Public Finance: Which Road Shall We Take?



Americans are facing one of the most difficult financial crises of the last half-century. If you are not polished on your conservative monetary and fiscal policy (the two are very different), this can serve as a bit of a primer.

I’m going to skip most of the background and simply state my viewpoint and let anyone that wants to offer their opinion do so.

First, your essential reading material.

Required Reading:

Recommended Reading: 

A couple of key points in the reading above:

  1. This bailout is not required and should never be required.
  2. This bailout can be avoided.
  3. This entire financial issue could have been avoided had legislation been passed in 2005.
  4. SEC Chairman Chris Cox, U.S. Treasury Secretary Hank Paulson, Federal Reserve Chairman Ben Bernanke, House Financial Services Chairman Barney Frank, and Senate Banking Chairman Chris Dodd all had the sacred trust of alerting the public, as appointed/elected officials of a government of the people to warn us before it was too late. This is an implicit violation of the sacred trust we place in elected officials.
  5. Fannie Mae and Freddie Mac are inherently destructive to the greater free market and the lesser mortgage industry as government subsidized enterprises (GSEs).
  6. If the Congress determines there is no better alternative to the current bailout strategy, power must not be consolidated to a single individual and that power must be subjected to supremely qualified oversight of the highest ethical regard.
Obviously, I bring some presuppositions to the table. With that having been said, I feel it is extremely important to state my overriding monetary opinion: the free market should decide who lives and dies financially.

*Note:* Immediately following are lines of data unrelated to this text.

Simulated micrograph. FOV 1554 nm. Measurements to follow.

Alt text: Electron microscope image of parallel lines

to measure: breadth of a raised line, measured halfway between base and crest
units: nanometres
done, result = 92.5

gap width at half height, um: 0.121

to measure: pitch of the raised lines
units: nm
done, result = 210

I am not responsible for this mess and neither are millions of taxpayers. Regardless of the amount authorized for spending to stabilize the markets (currently, $700 billion) and regardless of the how much the Treasury will recuperate through the revaluation and sale of those illiquid assets back into the market, the government should not intervene in the function of the free market.

Does this imply there is not a need for oversight or regulations that are sensible while promoting capitalism? Of course not. A few examples:

  • The ‘mark to market’ practice needs elimination to prevent rapid devaluation of assets where their real value cannot be determined.
  • The practice of banks bundling mortgages and selling them to a GSE or in a market without a sense of the risk or total collateral value backing the notes requires far greater transparency.
  • Should GSEs exist in the first place? Of course not, we should regulate to prevent unnecessary government intrusion for a change.
  • Should executives get paid to fail? Absolutely not, morally. Capitalism however leaves it on the negotiating table. If private companies are so foolish to negotiate that accountability incentive away from their executives, that is to their detriment.
Oversight and regulation is needed to prevent unnecessary government intervention and the preservation of the public’s trust in private industry. It should not, however, seek to limit the natural function of the free market.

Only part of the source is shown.